Other related guidelines and concepts:

Changes to the disciplines

Business Modeling

Rationale

RUP SE makes no changes to Business Modeling in this release. However, note that RUP SE assumes the existence of at least an initial Vision document, and perhaps the beginnings of a Business Case and Risk List, coming from some precursor enterprise modeling effort that is either complete or proceeds independently of system development (at the enterprise level, for example). Currently, the Business Modeling discipline does not produce these artifacts (although it does produce the Supplementary Specifications, Use-Case Model, and Analysis Model in sketch form at the System level).

Project management

Rationale

The description of project management in RUP SE differs only slightly from standard RUP. Pragmatically, the actual planning and management tasks are more complex because the project manager (the incumbent, not the RUP role) has potentially to engage at several levels, and produce and synchronize the lower levels of planning so that they serve the top-level plan. Looking at the systems engineering sample iteration plans, you see subsystem development shown as a summary task: this expands into a set of subtasks which have also to be planned, if not directly by the Project Manager, then with his/her supervision and agreement. In such arrangements, often called programs, the Project Manager might have significant additional coordination and dependency management responsibilities which are not canvassed in RUP SE in this release.

Workflow

The Project Manager and Project Reviewer role descriptions are extended in RUP SE to reflect the wider scope of systems engineering.

Requirements

Rationale

There is much in common between RUP SE and RUP for software development in the requirements discipline. Techniques for requirements elicitation, the importance of understanding stakeholder needs and the avoidance of unnecessarily constraining the design, are just as important for systems requirements as software requirements. However, in dealing with system specification in general, you have a potentially much richer problem space, in dealing with hardware, human and software elements. There are physical aspects and constraints to consider that are not present with software - size, weight, thermal, electrical and mechanical, for example. So the non-functional requirements assume a greater significance than is usually the case with pure software developments.

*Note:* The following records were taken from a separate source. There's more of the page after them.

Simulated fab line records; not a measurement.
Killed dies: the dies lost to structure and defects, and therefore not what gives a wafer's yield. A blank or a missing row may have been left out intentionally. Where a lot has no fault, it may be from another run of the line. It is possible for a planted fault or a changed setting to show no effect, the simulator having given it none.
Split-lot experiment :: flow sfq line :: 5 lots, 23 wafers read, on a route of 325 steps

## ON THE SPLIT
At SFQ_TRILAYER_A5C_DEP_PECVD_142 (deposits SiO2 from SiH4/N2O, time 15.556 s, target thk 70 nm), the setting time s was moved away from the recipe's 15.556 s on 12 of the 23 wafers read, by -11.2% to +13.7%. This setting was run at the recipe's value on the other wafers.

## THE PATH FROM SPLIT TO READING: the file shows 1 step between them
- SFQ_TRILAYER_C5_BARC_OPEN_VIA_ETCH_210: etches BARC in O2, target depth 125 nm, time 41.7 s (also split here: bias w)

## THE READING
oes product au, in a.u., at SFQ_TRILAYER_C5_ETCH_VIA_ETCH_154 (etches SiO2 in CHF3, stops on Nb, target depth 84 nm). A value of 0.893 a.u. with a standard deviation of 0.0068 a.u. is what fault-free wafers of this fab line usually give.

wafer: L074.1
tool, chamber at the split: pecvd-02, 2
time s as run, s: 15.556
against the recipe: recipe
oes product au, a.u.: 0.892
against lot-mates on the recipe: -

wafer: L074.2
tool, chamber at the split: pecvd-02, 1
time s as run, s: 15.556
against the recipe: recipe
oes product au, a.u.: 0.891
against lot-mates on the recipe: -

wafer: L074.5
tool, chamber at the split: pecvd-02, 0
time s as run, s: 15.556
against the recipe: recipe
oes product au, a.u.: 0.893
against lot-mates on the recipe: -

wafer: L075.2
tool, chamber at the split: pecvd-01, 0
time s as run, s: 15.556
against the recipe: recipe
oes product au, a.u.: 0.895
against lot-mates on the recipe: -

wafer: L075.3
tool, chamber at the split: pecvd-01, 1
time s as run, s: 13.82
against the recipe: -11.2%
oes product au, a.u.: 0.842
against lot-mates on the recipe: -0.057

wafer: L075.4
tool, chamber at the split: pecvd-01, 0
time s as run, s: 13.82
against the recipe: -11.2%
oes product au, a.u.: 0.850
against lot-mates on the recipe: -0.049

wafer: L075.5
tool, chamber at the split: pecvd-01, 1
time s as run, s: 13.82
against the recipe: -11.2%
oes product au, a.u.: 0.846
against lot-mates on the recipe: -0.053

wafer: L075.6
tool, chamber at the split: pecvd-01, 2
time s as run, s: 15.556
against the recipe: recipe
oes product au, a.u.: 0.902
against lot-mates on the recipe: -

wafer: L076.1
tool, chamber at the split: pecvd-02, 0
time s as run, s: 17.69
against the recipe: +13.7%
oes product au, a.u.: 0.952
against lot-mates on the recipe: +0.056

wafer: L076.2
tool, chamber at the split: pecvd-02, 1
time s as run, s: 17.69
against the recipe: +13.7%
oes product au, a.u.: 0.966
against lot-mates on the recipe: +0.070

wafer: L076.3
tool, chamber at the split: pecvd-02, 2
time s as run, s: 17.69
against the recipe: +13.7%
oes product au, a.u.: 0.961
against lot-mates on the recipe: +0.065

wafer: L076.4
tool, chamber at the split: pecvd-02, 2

The specification of the context in which a system operates is also important, as it is for some classes of software - embedded software, for example. A system will likely have to interface to other systems, and the operations, interfaces, services offered and expected have to be carefully specified. The entities that flow between systems also need to be defined, and in the systems case, these can include physical flows, as well as data.

Looking at the systems engineering sample iteration plans, at the activity level, the requirements workflow is not changed. There are some new and changed artifacts and tasks, and the existing RUP roles System Analyst and Requirements Specifier are modified to accommodate these.

Workflow
  • Activity: Analyze the Problem There is no change to this activity.

  • Activity: Understand Stakeholder Needs There is no change to this activity.

  • Activity: Define the System In this activity, the following tasks are changed for RUP SE:
    • Find Actors and Use Cases - Text has been added to this task to specify how it relates to Business Modeling in the systems engineering context. The Use Case, Supplementary Specifications, and Use-Case Model artifacts output from this task are system-level artifacts and reflect the concern for context and non-functional requirements mentioned above, and which are elaborated in the changes to this task.
    • Define the System Context - A replacement task in RUP SE, performed by the System Analyst, in which a logical model of the system in its environment is created as a top-level collaboration (in the Work Product: System Analysis Model) showing the system (modeled as a top-level subsystem), its interfaces, and its relationships with its actors, including the external I/O entities that flow between actor and system.
    • Develop Vision - Modified to reflect the level at which the Work Product: Vision is set. For systems development, the Vision fulfills the role of an operational concept description and has additional content describing the motivation for change, the environment in which the system will function, the features or capabilities and how well they are to be performed, important system operational scenarios, and the impact of the system on various stakeholders - interface changes, procedural changes, staff changes (skills, numbers, training requirements)- as well as the rationale for the proposals.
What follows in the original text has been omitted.